Over the last few days, the Pre-Algebra students have been working with transformations. On Wednesday, they looked at the properties of various shapes that tessellate when only using translation.
Today, in 2nd period, we extended that and talked about reflection. This was a mistake. If I had planned it better, I would have moved to rotation first.
In anticipation of the difficult discussion that came with reflection of triangles, I built an applet in GeoGebra!
It allows the user to modify the angle measure and the lengths of two of the sides to create any triangle they want. It also reflects those triangles over the sides multiple times, creating a kaleidoscope
Translation is pretty limiting in terms of the patters that can be developed. Rotation is the next logical step because a clever person can use well placed mirrors to create a rotation, but reflection can't always be found through translation and rotation alone.
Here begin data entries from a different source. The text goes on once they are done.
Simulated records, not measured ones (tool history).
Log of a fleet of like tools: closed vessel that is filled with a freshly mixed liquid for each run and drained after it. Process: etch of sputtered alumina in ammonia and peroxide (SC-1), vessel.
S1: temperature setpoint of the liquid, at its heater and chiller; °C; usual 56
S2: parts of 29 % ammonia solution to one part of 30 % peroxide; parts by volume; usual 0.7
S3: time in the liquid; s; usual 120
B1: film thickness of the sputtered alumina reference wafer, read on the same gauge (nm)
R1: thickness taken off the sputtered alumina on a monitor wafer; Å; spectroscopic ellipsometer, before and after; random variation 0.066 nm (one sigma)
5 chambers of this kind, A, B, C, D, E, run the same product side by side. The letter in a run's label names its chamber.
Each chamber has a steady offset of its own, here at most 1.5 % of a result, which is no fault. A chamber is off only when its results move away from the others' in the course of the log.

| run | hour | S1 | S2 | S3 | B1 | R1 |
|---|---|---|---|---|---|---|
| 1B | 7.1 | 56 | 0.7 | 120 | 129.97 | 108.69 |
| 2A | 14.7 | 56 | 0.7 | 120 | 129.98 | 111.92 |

So I planned better and changed my lesson for my afternoon classes.
Thankfully, the class that's now on a slightly different schedule only has 5 kids in it and it will be easier to get them back on the track.
Not because it was necessary for the current discussion on rotation, but because later, including circles into the conversation will help students to better grasp the concept of rotation, I built another applet!
At NCTM this week, someone mentioned how when we teach rotation of objects, we only ever talk about 45-, and 90-degree rotations and I realized that he was right. He put up a picture with the rotation circles visible and it made so much sense that I wondered why I hadn't thought about it before!
Even having only had 3 work days this week, I'm exhausted and deeply glad that it's the weekend.
I'm going to go to dinner and watch Doctor Strange with some friends!